Search code examples
haskelltypestype-signaturescrap-your-boilerplate

Understanding the type signature of gfoldl from Data.Data.Data


Data defines as one of its core functions gfoldl:

gfoldl
  :: (Data a)
  => (forall d b. Data d => c (d -> b) -> d -> c b) 
  -> (forall g. g -> c g)   
  -> a  
  -> c a

What's the purpose of c and c (d -> b) in it? Why isn't it just a regular fold, something like

gfoldl'
  :: (Data a)
  => (forall d. Data d => r -> d -> r)
  -> r
  -> a  
  -> r

Solution

  • The idea is that a value of an algebraic datatype in Haskell has the form

    C x_1 x_2 ... x_n
    

    where C is a constructor and the x_i are the arguments. What

    gfoldl app con
    

    does is to turn such a value into

    con C `app` x_1 `app` x_2 ... `app` x_n
    

    thereby turning an a into a c a. Let's assume the type of C is

    C :: T_1 -> T_2 -> ... -> T_n -> D
    

    then let's look at the types of the intermediate expressions:

    con C                                   :: c (T_1 -> T_2 -> ... -> T_n -> D)
    con C `app` x_1                         :: c (T_2 -> ... -> T_n -> D)
    con C `app` x_1 `app` x_2               :: c (... -> T_n -> D)
    con C `app` x_1 `app` x_2 ... `app` x_n :: c D
    

    The parameterization over c allows all these intermediate types to be different. If we'd use a simple fold such as gfoldl' instead, then all these intermediate types would have to be the same.

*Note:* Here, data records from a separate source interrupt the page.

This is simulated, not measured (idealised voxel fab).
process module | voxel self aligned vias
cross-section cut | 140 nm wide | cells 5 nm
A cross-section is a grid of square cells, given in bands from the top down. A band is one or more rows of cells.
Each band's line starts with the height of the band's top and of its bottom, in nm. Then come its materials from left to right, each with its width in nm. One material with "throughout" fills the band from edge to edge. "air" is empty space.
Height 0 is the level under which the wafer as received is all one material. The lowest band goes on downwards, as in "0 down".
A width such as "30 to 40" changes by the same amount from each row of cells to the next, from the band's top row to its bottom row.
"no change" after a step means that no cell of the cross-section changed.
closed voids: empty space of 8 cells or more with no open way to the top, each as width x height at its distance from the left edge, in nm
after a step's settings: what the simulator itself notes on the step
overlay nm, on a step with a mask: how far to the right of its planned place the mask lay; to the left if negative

    The motivation for gfoldl is to be a single generalization that lets you express the SYB functions gmapQ and gmapT (and a few others). The types of gmapQ and gmapT are:

    gmapQ :: Data a => (forall d. Data d => d -> u) -> a -> [u]
    gmapT :: Data a => (forall b. Data b => b -> b) -> a -> a
    

    While gmapQ collapses an a into a uniform list of us and could be expressed using gfoldl', this wouldn't be possible for gmapT.

    However, with gfoldl, we can use c = Identity to enable us to get something like gmapT, and c = Const to get something like gmapQ.

    For more details, you may also want to look at the paper Scrap your boilerplate Reloaded which shows that gfoldl is an ordinary (yet higher-order) fold of a datatype that is called Spine in that paper.

    The use of the identity and constant functors to obtain both transforming and updating behaviour from a single underlying representation has some similarity to how you obtain the lens operations from "van Laarhoven" lenses.